Natural Language Processing Extension

This extension provides Natural Language Processing capabilities to Siddhi. Functions of the NLP extension are as follows.

Syntax	`<string> nlp:findNameEntityType(<string> entityType, <bool> groupSuccessiveMatch, <string> string-variable )`
Extension Type	Function
Description	This function uses the following input parameters. `entityType`: This is a user-specified string constant. e.g., `PERSON`, `LOCATION`, `ORGANIZATION`, `MONEY`, `PERCENT`, `DATE` or `TIME` `groupSuccessiveMatch` : This is a user-specified boolean constant used to group successive matches of the specified `entityType` and a text stream. `streamAttribute`: A string or the stream attribute in which text stream is included. This function returns the entities in the text. If you specify group successive matches as `true`, the result aggregates successive words of the same entity type.
Example	`findNameEntityType("PERSON",true,text)` In the above example, if the text attribute contains "`Bill Gates donates £31million to fight Ebola"`, the result is `Bill Gates`. If the group successive match is set to `false`, two events are generated as `Bill` and `Gates`.

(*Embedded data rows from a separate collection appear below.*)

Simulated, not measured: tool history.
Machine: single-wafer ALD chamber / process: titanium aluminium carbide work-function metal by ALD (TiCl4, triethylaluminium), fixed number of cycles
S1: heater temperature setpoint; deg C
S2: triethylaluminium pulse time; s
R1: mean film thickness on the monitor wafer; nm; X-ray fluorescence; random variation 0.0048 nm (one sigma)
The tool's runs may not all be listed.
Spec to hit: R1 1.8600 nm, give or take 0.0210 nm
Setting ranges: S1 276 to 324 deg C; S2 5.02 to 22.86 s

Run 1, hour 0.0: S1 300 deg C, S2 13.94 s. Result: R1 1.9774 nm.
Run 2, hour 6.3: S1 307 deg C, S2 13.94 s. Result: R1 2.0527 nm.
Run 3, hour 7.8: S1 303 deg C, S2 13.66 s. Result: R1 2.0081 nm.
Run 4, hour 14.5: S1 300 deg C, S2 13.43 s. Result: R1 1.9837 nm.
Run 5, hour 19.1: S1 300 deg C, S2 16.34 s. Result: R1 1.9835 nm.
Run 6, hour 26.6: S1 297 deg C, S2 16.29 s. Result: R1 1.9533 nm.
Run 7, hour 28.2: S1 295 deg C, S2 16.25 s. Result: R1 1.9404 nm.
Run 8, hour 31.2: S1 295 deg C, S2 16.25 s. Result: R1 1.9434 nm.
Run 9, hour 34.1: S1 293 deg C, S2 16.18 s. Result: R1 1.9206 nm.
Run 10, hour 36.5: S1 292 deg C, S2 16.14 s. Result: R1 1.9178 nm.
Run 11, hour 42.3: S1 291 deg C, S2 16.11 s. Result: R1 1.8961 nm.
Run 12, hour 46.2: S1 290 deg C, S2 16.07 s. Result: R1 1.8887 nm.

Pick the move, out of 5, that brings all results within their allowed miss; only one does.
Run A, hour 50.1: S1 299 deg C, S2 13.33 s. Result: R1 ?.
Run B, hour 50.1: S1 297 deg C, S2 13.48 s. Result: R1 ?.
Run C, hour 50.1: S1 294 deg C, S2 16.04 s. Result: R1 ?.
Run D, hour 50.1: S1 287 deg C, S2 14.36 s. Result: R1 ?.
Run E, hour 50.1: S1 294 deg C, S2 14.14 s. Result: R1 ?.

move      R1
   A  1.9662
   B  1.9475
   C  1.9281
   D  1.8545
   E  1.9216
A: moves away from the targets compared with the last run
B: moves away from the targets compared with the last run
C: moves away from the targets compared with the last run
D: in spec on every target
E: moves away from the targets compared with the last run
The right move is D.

Syntax	`<string> nlp: findNameEntityTypeViaDictionary(<string> entityType, <string> dictionaryFilePath, <string> string-variable )`
Extension Type	Function
Description	This function uses the following input parameters. `entityType`: This is a user-specified string constant. e.g., `PERSON`, `LOCATION`, `ORGANIZATION`, `MONEY`, `PERCENT`, `DATE` or `TIME` `dictionaryFilePath`: The path to the dictionary in which the function searches for the specified entries. The relevant entries for the entity types should be available in the dictionary as shown in the example below. `streamAttribute`: A string or the stream attribute in which text stream is included. This function returns the entities in the text. If you specify group successive matches as `true`, the result aggregates successive words of the same entity type.
Example	`findNameEntityTypeViaDictionary("PERSON","dictionary.xml",text)` In the above example, if the text attribute contains `"Bill Gates donates £31million to fight Ebola"`, and the dictionary consists of the above entries (i.e. entries of the example in theDescription), the result is `"Bill"`.

Syntax	`<string > text, <string> subject, < string > object, < string > verb nlp: findRelationshipByVerb (<string> verb, <string> string-variable )`
Extension Type	Function
Description	`findRelationshipByVerb` takes in a user specified string constant as a verb and a text stream, and returns the whole text, subject, object and the verb based on the specified verb. This information can be extracted only if the verb specified exists in the text stream. However, the tense of the verb does not have to match. The input parameters used are as follows. `verb` : This is a user specified string constant. `string-variable` : A string or the stream attribute which includes the text stream.
Examples	`findRelationshipByVerb("say", "Information just reaching us says another Liberian With Ebola Arrested At Lagos Airport")` returns the following. The whole text `Information` as the subject `Liberian` as the object. `says` as the verb.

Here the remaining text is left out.